View all 7 components

  • Swivel Steering Mechanism

    Andrew Clink07/25/2017 at 19:12 0 comments

    After the near-success of the slide-tube mechanism to convert the fixed-wheel stroller, I started searching for designs that could accommodate a larger turning angle. What I quickly found was that manufacturers don't really design their strollers with future autonomous control in mind. Ultimately I will need to design and build my own tube-frame.

    In the interim, though, converting a swivel wheel design seemed the most practicable. These allow a manufacturer to market their stroller as a "jogging stroller" for "fit moms" when everyone involved knows that it'll *really* be used for walking around the mall.

    The result is, unfortunately, terrible performance for its stated purpose. While the swivel wheel can be locked, the loose tolerances mean road camber, wind, and debris still affect the direction markedly. In practice it needs moderate steering corrections every 1-2 meters. Add in the weight and it's no great mystery why so many parents give up running when they have children.

    The files below are designed specifically for a Baby Trend Expedition double stroller, but will almost certainly work for similar models, and are parametric to apply to different cases. The design accommodates a flat NEMA-17 profile stepper motor.

    Stepper Carrier Bracket
    Angle Drive Gear
    Stepper Drive Gear 

  • Reproducible? Yep.

    Andrew Clink07/24/2017 at 05:32 0 comments

    Enbiggening the Project

    Ultimately this project was spurred by the realization that— while one is tough— having two or more children can absolutely tank a healthy person's ability to exercise.  Research throughout the project has confirmed that strollers— even "jogging strollers"— are just not designed primarily for running. It's literally difficult to fit a side-by-side double jogger out the door, much less push it at any appreciable pace in even perfect (windless) weather.

    No more.

    I reproduced a very similar motor mount, changed some parameters and made a new drive pulley, and ported all the code to the ESP32. Because of time constraints I'm still using an RC BLDC motor controller, but the ESP32 has a MCPWM peripheral (!!!) that will soon be made use of.

    Wireless Control

    When I did the reddit thread a common repeating concern was for the safety of the cargo. While a disturbingly high number of people suggested requiring handcuffing oneself to the bars, it's obvious that in 2017 we don't need to do that: we have the technology for wireless handcuffs!

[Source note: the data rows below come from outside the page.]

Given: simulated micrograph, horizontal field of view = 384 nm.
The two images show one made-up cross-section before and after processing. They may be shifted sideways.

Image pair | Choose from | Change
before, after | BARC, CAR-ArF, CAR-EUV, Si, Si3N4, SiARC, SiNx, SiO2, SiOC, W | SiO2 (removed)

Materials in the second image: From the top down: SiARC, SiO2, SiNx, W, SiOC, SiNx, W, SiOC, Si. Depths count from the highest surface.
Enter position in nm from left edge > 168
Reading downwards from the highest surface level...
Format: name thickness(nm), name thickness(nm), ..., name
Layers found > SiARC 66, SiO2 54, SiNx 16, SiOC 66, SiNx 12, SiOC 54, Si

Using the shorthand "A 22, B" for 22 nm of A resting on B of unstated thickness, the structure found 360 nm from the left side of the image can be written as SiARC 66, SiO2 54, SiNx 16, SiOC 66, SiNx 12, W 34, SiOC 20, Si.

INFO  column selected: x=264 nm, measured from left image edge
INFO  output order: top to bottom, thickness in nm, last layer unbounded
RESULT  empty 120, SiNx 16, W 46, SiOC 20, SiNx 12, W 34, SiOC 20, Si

    If the phone disconnects the motor is immediately stopped. Unfortunately it's not currently possible to consistently read the RSSI of a peripheral device on the ESP32, but we can vary the transmit power to affect the acceptable range. 

    This also gives us a nice readable display and allows a more complicated interface for, e.g. pausing and resuming at intersections or running intervals (short periods of speeding up, e.g. run at your 5k race pace for 3 minutes, followed by 2 minutes slow recovery). 

  • Setbacks.

    Andrew Clink07/24/2017 at 05:23 0 comments

    The real path to success

    If I weren't so busy I'd have had lots of opportunities to submit to the Hackaday Fail of the Week tip line.

    Learning experiences documented here to help others not make the same mistakes.

    • Axle JointSteering Mechanism: The original screw based design was too slow. I then moved to a cantilevered design with a pivot arm to multiply the force given by a stepper motor. This worked very well, except that the stroller's frame was simply too narrow to allow a reasonable turning radius. My calculations didn't account for the additional dimension of the pulley on one side. It contacted the frame meaning we could only really turn in one direction. The fixed wheel stroller is still so much more stable than the pinned swivel wheel; the fixed wheel stroller it's 100% usable without a steering mechanism.
    • CCD Lens: I have a linear CCD soldered up, a steering algorithm in my head, and no way to test it because I can't find an appropriate lens. I made a few trips to Goodwill, but of the cameras I found there were either wild focal lengths or ended up having tightly integrated lenses. I'll probably need to source this from oversees but unfortunately with the lead time it seemed prudent to work on other parts of the project. When I find a source I'll post it in the components section.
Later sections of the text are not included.